Kroger's store closure plan and what it means for CPG
Kroger plans to close approximately 60 underperforming stores by the end of 2026 as part of a broader effort to sharpen its portfolio and improve overall performance. The closures are being distributed across the country in small increments, typically one or two at a time by division, rather than as a single large-scale announcement. Kroger has not released a full official list of affected locations, but confirmed closures have already been identified across more than a dozen states.
For the consumer press this is a real estate story. For CPG suppliers it is a data story, a distribution story, and in some cases a category review story. The implications run deeper than the store count suggests.
The closure plan was first announced in June 2025 during Kroger's Q1 2025 earnings call, where then-interim CEO Ron Sargent described the affected locations as underperforming and spread around the country. Kroger recognized a $100 million impairment charge related to the planned closings and committed to reinvesting the resulting savings back into the customer experience across its remaining store network.

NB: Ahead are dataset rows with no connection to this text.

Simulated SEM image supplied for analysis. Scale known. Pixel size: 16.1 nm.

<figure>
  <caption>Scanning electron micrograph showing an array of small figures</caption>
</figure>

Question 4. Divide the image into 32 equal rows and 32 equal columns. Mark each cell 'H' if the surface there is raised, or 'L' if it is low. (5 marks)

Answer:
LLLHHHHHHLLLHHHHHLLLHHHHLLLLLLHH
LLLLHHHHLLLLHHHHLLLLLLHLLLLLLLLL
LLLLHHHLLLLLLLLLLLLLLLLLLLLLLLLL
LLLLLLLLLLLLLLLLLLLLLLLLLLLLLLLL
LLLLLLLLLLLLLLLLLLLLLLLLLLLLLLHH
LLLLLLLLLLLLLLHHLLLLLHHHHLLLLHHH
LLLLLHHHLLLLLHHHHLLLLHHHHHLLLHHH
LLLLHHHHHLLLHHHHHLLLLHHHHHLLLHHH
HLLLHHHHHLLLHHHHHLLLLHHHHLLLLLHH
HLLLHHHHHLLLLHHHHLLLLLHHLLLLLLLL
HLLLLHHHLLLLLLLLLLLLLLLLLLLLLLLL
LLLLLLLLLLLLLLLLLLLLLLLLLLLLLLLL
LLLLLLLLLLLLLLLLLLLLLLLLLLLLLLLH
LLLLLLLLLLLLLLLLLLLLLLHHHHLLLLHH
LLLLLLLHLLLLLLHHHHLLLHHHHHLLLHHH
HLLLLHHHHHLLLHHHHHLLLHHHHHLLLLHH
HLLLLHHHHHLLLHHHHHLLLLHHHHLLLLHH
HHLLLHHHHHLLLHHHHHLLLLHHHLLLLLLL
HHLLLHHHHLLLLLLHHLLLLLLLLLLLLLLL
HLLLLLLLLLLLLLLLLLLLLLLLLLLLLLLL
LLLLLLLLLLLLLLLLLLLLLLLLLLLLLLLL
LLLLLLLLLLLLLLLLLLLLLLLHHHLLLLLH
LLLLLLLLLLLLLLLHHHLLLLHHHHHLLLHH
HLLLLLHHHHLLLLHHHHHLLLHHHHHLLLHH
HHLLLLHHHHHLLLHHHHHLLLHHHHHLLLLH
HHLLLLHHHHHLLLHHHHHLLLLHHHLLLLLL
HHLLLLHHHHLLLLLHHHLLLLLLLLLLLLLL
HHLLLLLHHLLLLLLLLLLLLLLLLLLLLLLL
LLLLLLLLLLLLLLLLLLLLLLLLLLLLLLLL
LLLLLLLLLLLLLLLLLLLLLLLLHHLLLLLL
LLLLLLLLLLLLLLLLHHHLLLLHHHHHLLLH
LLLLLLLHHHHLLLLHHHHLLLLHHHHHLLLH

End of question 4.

The 60 stores represent approximately 2% of Kroger's roughly 2,700 store network. By itself that sounds modest. But the closures are not evenly distributed. They are concentrated in specific divisions and specific markets, which means their impact on supplier data and category performance is anything but modest for brands with meaningful distribution in affected areas.
Importantly, Kroger also announced plans to open 30 new stores in 2026 and 70 to 80 in 2027. This is not a company in retreat. It is a company pruning weak locations while aggressively expanding in markets where the economics work. The net effect for suppliers is a store network that is smaller in some divisions and growing in others, sometimes simultaneously.
Your TDP count is shrinking in affected markets
Every store closure removes distribution points from your total TDP count. For brands with meaningful concentration in the affected states this can create a gap between your authorized distribution and your actual active distribution that shows up in your Sherlock data as a velocity or share decline. If you are not tracking which of your authorized stores are in the closure pipeline you may be misreading your own performance data.
Division-level averages are shifting
Kroger's performance metrics are calculated at the division level. When underperforming stores close, the division average can improve even if your brand's actual performance hasn't changed at all. Conversely if the stores closing happened to be strong performers for your brand, the division average may decline while the broader market is actually improving. Understanding which stores are closing in each division is essential context for interpreting your Sherlock data correctly.
Category review conversations need updated store count context
If your next KOMPASS review falls in a division where closures are ongoing or recently completed, the Category Manager will be working with a different store base than the one your historical data reflects. Walking into that conversation without acknowledging the changing footprint is a missed opportunity to demonstrate that you understand the business at a level most suppliers don't.
New store openings are the other side of the equation
Kroger's plan to open 30 stores in 2026 and accelerate to 70 to 80 in 2027 means new distribution opportunities are coming in parallel with the closures. New stores require new item setups, new POGs, and new promotional planning. Brands that are proactive about new store distribution in growth markets can offset some or all of the TDP losses from closures elsewhere. The question is whether you know where the new stores are opening and whether your broker team is positioned to capture that distribution from day one.
Kroger closing 60 stores while simultaneously opening 30 and planning 70 to 80 more is not a contradiction. It is a deliberate portfolio optimization strategy that has been underway since the failed Albertsons merger forced a reset of Kroger's long term real estate and capital allocation priorities. The stores being closed are underperforming by Kroger's own internal metrics, which typically means lower traffic, weaker identical sales growth, and lower returns on capital relative to the rest of the network.
For suppliers the net result is a Kroger network that is getting leaner in some geographies and more aggressive in others. Brands that understand where Kroger is growing and where it is pulling back will be better positioned in category reviews, better equipped to allocate trade spend, and better able to tell a performance story that accounts for the changing landscape rather than just reacting to it.
Cincinnati CPG Edge will continue tracking confirmed closure locations and division-level impacts as details become available.